Her "Dynamic Instruction Scheduling" report from 1966 is mandatory reading for anyone who is interested about the evolution of the superscalar and out-of-order CPUs.

https://ai.eecs.umich.edu/people/conway/ACS/Archive/ACSarchi...

meifun
2 replies
27m

Thank you for the inspiration as I continue my gender transition. I appreciate your struggles and dedication to living a life that was "for you" and not for anyone else. RIP.

startupsfail
1 replies
6m

Wikipedia actually says “She figures out a way so that everybody wins”. Hard to tell. Being a child in a family in which dad suddenly is no longer there and “struggling with life in a male role” doesn’t sound like a good place to be. Anyway, RIP.

bo0tzz
0 replies
4m

What are you trying to say?

1024core
2 replies
15m

Why does the Wiki page say "citation needed" for calling her a "computer scientist, electrical engineer"?

waterhouse
0 replies
2m

If you were looking at the same revision I saw, the "citation needed" was on the word "was", and on mouseover said "Please add credible news of death".

amin
0 replies
10m

The beauty of Wikipedia is that you (yes you) can add a citation in which she’s called a “computer scientist, electrical engineer”, and then remove the [citation needed]. I hope you give it a try. I’ve been editing Wikipedia for 6 years now.

electriclove
1 replies
35m

Why does Wikipedia not list the first spouse or children?

amysox
0 replies
26m

No confirmed sources. This was discussed on the talk page.

DonHopkins
1 replies
1h5m

Lynn Conway, co-author along with Carver Mead of "the textbook" on VLSI design, "Introduction to VLSI Systems", created and taught this historic VLSI Design Course in 1978, which was the first time students designed and fabricated their own integrated circuits:

"Importantly, these weren’t just any designs, for many pushed the envelope of system architecture. Jim Clark, for instance, prototyped the Geometry Engine and went on to launch Silicon Graphics Incorporated based on that work (see Fig. 16). Guy Steele, Gerry Sussman, Jack Holloway and Alan Bell created the follow-on ‘Scheme’ (a dialect of LISP) microprocessor, another stunning design."
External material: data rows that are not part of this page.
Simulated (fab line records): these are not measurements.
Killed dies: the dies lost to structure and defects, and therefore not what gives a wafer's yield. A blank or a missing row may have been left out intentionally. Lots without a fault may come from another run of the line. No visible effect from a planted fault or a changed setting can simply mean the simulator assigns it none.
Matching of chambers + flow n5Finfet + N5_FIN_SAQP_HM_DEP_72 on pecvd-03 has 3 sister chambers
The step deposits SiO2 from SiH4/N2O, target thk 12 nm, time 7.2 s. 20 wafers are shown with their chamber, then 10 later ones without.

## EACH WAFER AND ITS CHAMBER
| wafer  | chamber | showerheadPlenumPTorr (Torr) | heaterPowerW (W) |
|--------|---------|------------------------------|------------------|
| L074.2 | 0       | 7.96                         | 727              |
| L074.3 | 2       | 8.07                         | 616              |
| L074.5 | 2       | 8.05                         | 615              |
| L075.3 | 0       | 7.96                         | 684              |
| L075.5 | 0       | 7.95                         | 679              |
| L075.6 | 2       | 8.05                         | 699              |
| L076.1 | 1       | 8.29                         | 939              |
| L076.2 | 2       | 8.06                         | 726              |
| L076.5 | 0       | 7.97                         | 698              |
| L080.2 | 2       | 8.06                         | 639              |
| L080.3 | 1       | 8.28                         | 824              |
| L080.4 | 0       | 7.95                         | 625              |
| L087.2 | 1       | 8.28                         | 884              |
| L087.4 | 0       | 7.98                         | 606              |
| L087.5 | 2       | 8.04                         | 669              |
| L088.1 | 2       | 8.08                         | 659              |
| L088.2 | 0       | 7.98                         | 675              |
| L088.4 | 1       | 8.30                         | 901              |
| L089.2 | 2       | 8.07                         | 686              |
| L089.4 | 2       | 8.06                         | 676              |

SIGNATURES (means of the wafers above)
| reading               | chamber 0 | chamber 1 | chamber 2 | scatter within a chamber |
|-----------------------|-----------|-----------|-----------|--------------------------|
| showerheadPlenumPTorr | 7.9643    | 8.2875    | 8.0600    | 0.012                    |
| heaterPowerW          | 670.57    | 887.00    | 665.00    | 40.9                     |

Many more links and beautiful illustrations of her student's VLSI designs:

https://news.ycombinator.com/item?id=31758139

Also, Jim Clark (SGI, Netscape) was one of Lynn Conway's students, and she taught him how to make his first prototype "Geometry Engine"!

http://ai.eecs.umich.edu/people/conway/VLSI/MPCAdv/MPCAdv.ht...

Just 29 days after the design deadline time at the end of the courses, packaged custom wire-bonded chips were shipped back to all the MPC79 designers. Many of these worked as planned, and the overall activity was a great success. I'll now project photos of several interesting MPC79 projects. First is one of the multiproject chips produced by students and faculty researchers at Stanford University (Fig. 5). Among these is the first prototype of the "Geometry Engine", a high performance computer graphics image-generation system, designed by Jim Clark. That project has since evolved into a very interesting architectural exploration and development project.[9]

Figure 5. Photo of MPC79 Die-Type BK (containing projects from Stanford University):

http://ai.eecs.umich.edu/people/conway/VLSI/MPCAdv/SU-BK1.jp...

[...]

The text itself passed through drafts, became a manuscript, went on to become a published text. Design environments evolved from primitive CIF editors and CIF plotting software on to include all sorts of advanced symbolic layout generators and analysis aids. Some new architectural paradigms have begun to similarly evolve. An example is the series of designs produced by the OM project here at Caltech. At MIT there has been the work on evolving the LISP microprocessors [3,10]. At Stanford, Jim Clark's prototype geometry engine, done as a project for MPC79, has gone on to become the basis of a very powerful graphics processing system architecture [9], involving a later iteration of his prototype plus new work by Marc Hannah on an image memory processor [20].

[...]

For example, the early circuit extractor work done by Clark Baker [16] at MIT became very widely known because Clark made access to the program available to a number of people in the network community. From Clark's viewpoint, this further tested the program and validated the concepts involved. But Clark's use of the network made many, many people aware of what the concept was about. The extractor proved so useful that knowledge about it propagated very rapidly through the community. (Another factor may have been the clever and often bizarre error-messages that Clark's program generated when it found an error in a user's design!)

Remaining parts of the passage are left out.